I've been contemplating this thought since rooting cuttings last year.  Is there any reason not to go directly from the baggie (with root initials) directly into the ground?  My thought was to bury 2/3's of the cutting and cover the rest with mulch.  I'm thinking there shouldn't need to be any need for humidity control.  We've been rooting cuttings for centuries just by putting the stick into the ground with good success.  This should be a step in the right directions, right?

Thanks,
~james

Interesting thought James. I'm just wondering if we wouldn't have some kind of issues with too much water in the form of rain on those under-developed roots -?

I don't fully understand the problem there. But I do know that when I rushed putting some of my potted up cuttings out in the natural elements last season - I lost a few, to what appeared to be, excessive watering.

Conversely, others that were a little more developed, really took off once fully exposed to the sun & rain (naturally) . Especially once the roots grew out the bottom of the pots. Placing a good mulch up around the pots seemd to be of benefit as well.

But now if you went with your idea of mulching (or burying) the cutting all but the terminal bud, right from the start (no initials)......that should work. Just like they did 1000 years ago I assume - ?

Having said that. I know the % of success is much lower doing it the ancient way but it does work. I also know that we seem to have increased our chances to nearly 100% (in some cases) with some of the methods discussed on this & other forums.

Well, there's my rambling reply :-) . Anyone else have some thoughts on this topic? 

Bill,

If the past couple of years have been any kind of indication as to what to expect this year, excessive rain is not an issue.  No rain is.  I did, however, have the same issue as you last year.  I decided to bury my containers early on because I have having issues maintaining enough moisture in the containers.  I lost a couple in the process and others really took off. 

I was thinking about what I knew regarding water movement in the ground as well as in containers.  The earth should pull most of the water out of the soil around the trees, and the mulch should help prevent evaporation of the remaining moisture.  With regular watering, the moisture level should be good most of the time.  That is the theory anyway.

James,

I like the idea and would be interested in hearing about your results. In my climate I am able to go from cuttings to a new tree planted in the ground in one season......but; I go from baggies, to cups, to gallon pots, and then to ground. This is not difficult to do in my yard.
----------------------------------------------------
However, your post reminded me about the role of oxygen needs for root formation and the subsequent potential problems of the waste carbon dioxide gas that is produced as roots form. As a chemist, I am very interested in chemical reactions. As a fig nut, I am very interested in any biochemical reactions that affect my trees or my rooting. It is this waste carbon dioxide gas that can cause plants to wilt or impairs further roots to form.  When I get a chance I will start a thread on this phenomena. It can explain why many of us sometimes see our new starts......just wilt and die for seemingly no apparent reason. It is a waste carbon dioxide thing.  Much more in a later thread.

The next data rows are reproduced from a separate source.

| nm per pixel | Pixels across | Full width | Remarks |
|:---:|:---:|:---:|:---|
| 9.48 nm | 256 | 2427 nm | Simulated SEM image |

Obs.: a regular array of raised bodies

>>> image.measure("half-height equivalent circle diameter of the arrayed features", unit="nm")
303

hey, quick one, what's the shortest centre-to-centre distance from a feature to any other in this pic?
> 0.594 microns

I read about this in a book written by Dr. O'Rourke (fig breeder) and Dr. Standifer at LSU. These two guys are THE EXPERTS on gardening in our area.  It is titled "Gardening In the Humid South". IT IS A MUST HAVE BOOK!!!!! You will find great tips on gardening on every single page of his book.  He has a great section on fertilization and on the preparation of potting soils/mixes.

I HIGHLY HIGHLY HIGHLY recommend this book to anyone who wants to know the "nuts and bolts" about plant horticulture in general and particularly in the hot South. These two old sages go at each other throughout the book making it a fun read. They use plain ole common sense and explain tehcnical scientific things in a way everyone can understand.

Dan


Yes. No. It all goes back to providing the right conditions. If you have heat, provide enough moisture, and not too much, then, yes, it works. At this time of year most people have weather that is too cold, at least at times, or their ground is frozen, or too wet from too much rain, etc. And many of these things are not controllable due to the vagaries of the weather. There are many ways to root cuttings, as long as you control the basic requirements. It is a "principles" thing, not a "recipe" thing.

I'll tell you how well sticking a cutting in the ground does, primarily clay.  It doesn't apply to using rooted cuttings, but it relates to part of your post.

The one in the ground still seems OK as far as not being shrivelled.  It hasn't woken up yet though.  Meanwhile, I put several cuttings directly into pots and left them outside for the winter in a 25/75 perlite/potting mix (potting mix heavy).  Out of about 10 finger-thick cuttings, 5 of them have already began to show signs of dessication, yet I know they've gotten ample moisture and didn't have any reason to vent water.

I agree Jon.  Today we we already in the 80's.  The rest of the week we are in the mid-70s for highs and high 40s for lows.  The mulch should temper the heat through out the day and retain some heat during the night hours.  Even if we have a cold spell, I'm expecting the cuttings to be almost completely buried.

I haven't been able to come up with a good reason not to try this.  I hardly have the time this year to work the ground, much less potting up cuttings and babysitting them.  I'll report back how it goes.

Any Reason Not to Go From Baggie To Ground?
Yup, the ground is frozen here and will be so for a long while yet, but baggie to pot gives it a good head start for those in the cold regions.

I look forward to hearing your results James. I may even give it a try with a couple of cuttings that I have plenty of.

I'll do sphagnum moss to get the roots going and then set them directly into some well prepared soil. I'll just have to wait until about mid-April to do it though. 

 As a "rooting" beginner , the information and ideas from the members of this forum are great and very helpful.
 Jon.. your sentence,"It is a princples thing, not a recipe thing.", is something for me to remember.  Thanks to all !

I do all my rooting directly in ground (and this winter directly in potting soil).

Don't try it outside though until the soil thoroughly warms up.  And in pots, be careful to maintain proper moisture and avoid over-watering (which is probably the greater danger).

On the whole though, I have had reasonable good success (some cultivars root much easier than others) and it is a simple process.

It may or may not work well for others, but it works well for me.

It is easy, inexpensive, and simple.

And as the Quakers say: Tis a gift to be simple.

I always save at least one cutting from each variety and do that one (cut in half) in lateJune/early July directly in my vegetable garden, in a pot sunk into the soil.  My success rate like this is nearly 100% on figs and 100% on Pomegranate.